Patent Application
20130053292
The invention relates generally to chemical compositions, and more specifically to chemical compositions and methods for stripping coatings from metal articles.
Traditionally, metal articles, including operative parts as well as tooling, are stripped, etched, and cleaned with a standard corrosive solution consisting of an acid such as a high molarity hydrochloric acid (HCl), sulfuric (H2SO4), or nitric acid (HNO3), or mixtures thereof. Depending on the application and the coating, the acid may be supplemented with a wetting agent to dissociate the acid molecules to increase their effectiveness at removing coating or other molecules diffused into the metal substrate. The solution is otherwise substantially free of contaminants, such as iron. Once coating contamination of the solution exceeds a threshold concentration, the solution is discarded and/or recycled.
In many instances, the acid is not selective between the coating or contaminant and the metal substrate, particularly when the part has been previously run in a hot engine. The acid continues to attack the metal substrate, causing pitting or other surface damage that must be repaired. If significant, such damage can result in scrapping of the part. In addition, pure corrosive acids do not completely remove certain coatings, and the parts must be subsequently exposed to a mechanical desmutting process. Further, the stripping and desmutting process using a pure acid solution often needs to be repeated two or more times before the coating is completely removed from the substrate.
A stripping solution comprises a highly corrosive acid and an iron concentration of at least about 1.0 gram per liter (g/L).

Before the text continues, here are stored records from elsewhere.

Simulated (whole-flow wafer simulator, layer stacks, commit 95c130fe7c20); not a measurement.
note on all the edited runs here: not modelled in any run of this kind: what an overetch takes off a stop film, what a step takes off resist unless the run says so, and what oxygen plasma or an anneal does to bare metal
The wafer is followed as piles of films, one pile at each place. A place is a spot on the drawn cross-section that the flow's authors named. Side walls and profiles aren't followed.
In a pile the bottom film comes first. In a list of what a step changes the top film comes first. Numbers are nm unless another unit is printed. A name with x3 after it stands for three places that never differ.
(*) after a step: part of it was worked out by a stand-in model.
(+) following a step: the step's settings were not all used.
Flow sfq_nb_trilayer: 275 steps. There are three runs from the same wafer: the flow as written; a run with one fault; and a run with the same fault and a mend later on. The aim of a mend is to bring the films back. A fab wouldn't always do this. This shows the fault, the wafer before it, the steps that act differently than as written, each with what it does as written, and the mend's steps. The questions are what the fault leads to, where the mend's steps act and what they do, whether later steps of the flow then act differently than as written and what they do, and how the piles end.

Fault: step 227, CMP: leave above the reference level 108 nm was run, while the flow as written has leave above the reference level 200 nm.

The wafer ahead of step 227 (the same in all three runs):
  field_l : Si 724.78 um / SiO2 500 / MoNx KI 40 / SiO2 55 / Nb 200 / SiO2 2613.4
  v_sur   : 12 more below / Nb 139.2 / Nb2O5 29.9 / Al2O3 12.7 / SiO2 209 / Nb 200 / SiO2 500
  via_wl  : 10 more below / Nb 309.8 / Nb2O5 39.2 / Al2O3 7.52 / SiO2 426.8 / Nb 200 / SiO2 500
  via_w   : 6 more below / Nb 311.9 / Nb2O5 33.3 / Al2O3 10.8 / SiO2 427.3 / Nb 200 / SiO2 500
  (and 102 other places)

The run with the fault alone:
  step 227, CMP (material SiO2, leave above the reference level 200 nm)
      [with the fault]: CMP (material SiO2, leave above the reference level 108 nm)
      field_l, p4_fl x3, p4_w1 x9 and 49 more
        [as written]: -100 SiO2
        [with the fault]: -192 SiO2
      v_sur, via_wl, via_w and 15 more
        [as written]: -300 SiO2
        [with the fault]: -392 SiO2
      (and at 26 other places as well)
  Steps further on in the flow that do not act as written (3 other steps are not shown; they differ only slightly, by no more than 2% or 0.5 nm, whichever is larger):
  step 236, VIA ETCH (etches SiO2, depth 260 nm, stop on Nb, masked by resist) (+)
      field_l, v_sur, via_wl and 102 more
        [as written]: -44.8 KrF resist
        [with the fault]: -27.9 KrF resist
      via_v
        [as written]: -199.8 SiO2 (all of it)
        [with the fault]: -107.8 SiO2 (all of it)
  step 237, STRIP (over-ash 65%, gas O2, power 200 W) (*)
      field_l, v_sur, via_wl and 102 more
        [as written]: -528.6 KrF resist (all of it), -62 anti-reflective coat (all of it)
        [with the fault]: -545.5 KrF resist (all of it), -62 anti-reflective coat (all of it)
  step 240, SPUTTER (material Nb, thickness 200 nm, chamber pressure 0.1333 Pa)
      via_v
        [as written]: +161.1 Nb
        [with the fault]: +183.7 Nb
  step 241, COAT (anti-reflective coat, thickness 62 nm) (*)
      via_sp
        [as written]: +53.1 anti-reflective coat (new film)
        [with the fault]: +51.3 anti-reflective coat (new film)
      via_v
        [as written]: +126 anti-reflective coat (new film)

A method of making a solution for stripping a coating from a metal article comprises adding a highly corrosive acid to a vessel, increasing an iron concentration of the highly corrosive acid to at least about 1.0 gram per liter (g/L); and agitating the solution.
A method for removing a coating from a metal article comprises maintaining a stripping solution in a first temperature range, submerging the metal article in the stripping solution, and air agitating the solution containing the submerged article. The stripping solution comprises a highly corrosive acid, and has an iron concentration of at least about 1.0 gram per liter (g/L).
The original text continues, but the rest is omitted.